Meldrum reveals the harder lessons of the Slepys' history through Amaryllis's view point. The eleven-year-old is unique in the family, not only because of her name and coloring but also in her ability to see people for what they are. Amaryllis's chapters are introspective rather than plot-driven, and she is given the keys to love, life, and truth:
Love is ugly and full of hate even as it's tender and kind. There is nothing pure about love. It's the impurity that is love. I know that now. (p. 187)Despite providing snippets for discussion and contemplation, the novel falls short. Some plot lines were dead ends or were distracting, and seemingly important characters were introduced but then dropped. The biggest jolt, however, was the swiftness of the African action, which takes place over the course of a few weeks.
Life is a gift. . . . When it ends, you don't ask, "Why me?" You ask, "Why not me?" (p. 245)
That's the thing Africa taught me about truth. You know it's truth because it's busy. Any seeming truth that's idle? Well, that's just not truth. (p. 359)
While it is certainly true that missionary work in a Third World country, especially in the 1970s, would have a profound effect on a family like the Slepys, it is difficult to believe that those changes would happen in a matter of days. The girls have barely stepped off the plane before they have fallen in love, accepted the traditions of the local peoples, and made friends. The quick adjustment and immersion into the local culture were difficult to believe.
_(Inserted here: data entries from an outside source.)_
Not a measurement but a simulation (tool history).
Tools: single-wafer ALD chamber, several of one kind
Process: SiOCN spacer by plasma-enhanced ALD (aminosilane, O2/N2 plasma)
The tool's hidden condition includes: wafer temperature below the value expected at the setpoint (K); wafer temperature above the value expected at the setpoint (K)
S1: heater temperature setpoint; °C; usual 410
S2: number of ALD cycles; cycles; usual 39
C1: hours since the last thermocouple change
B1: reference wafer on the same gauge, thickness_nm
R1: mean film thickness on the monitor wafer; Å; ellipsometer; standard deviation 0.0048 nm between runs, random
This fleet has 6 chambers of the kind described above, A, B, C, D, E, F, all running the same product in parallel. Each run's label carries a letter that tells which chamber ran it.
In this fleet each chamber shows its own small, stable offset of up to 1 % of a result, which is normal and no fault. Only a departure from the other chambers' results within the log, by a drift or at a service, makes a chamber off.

Amaryllis in Blueberry was my book club's selection for May. Several members pointed out that the novel was very similar to The Poisonwood Bible (which I haven't read) and were turned off on that point alone. There was a slight division by age: The older members appreciated the cultural context and references to the 1970s and understood the parenting style of that era. The younger members were less comfortable with those aspects of the novel.
Give it to me quickly: Controlling father takes his family to Africa, looking for redemption; instead of absolving them of their sins, the Dark Continent only intensifies what has been smoldering within, bringing their true natures to full flame.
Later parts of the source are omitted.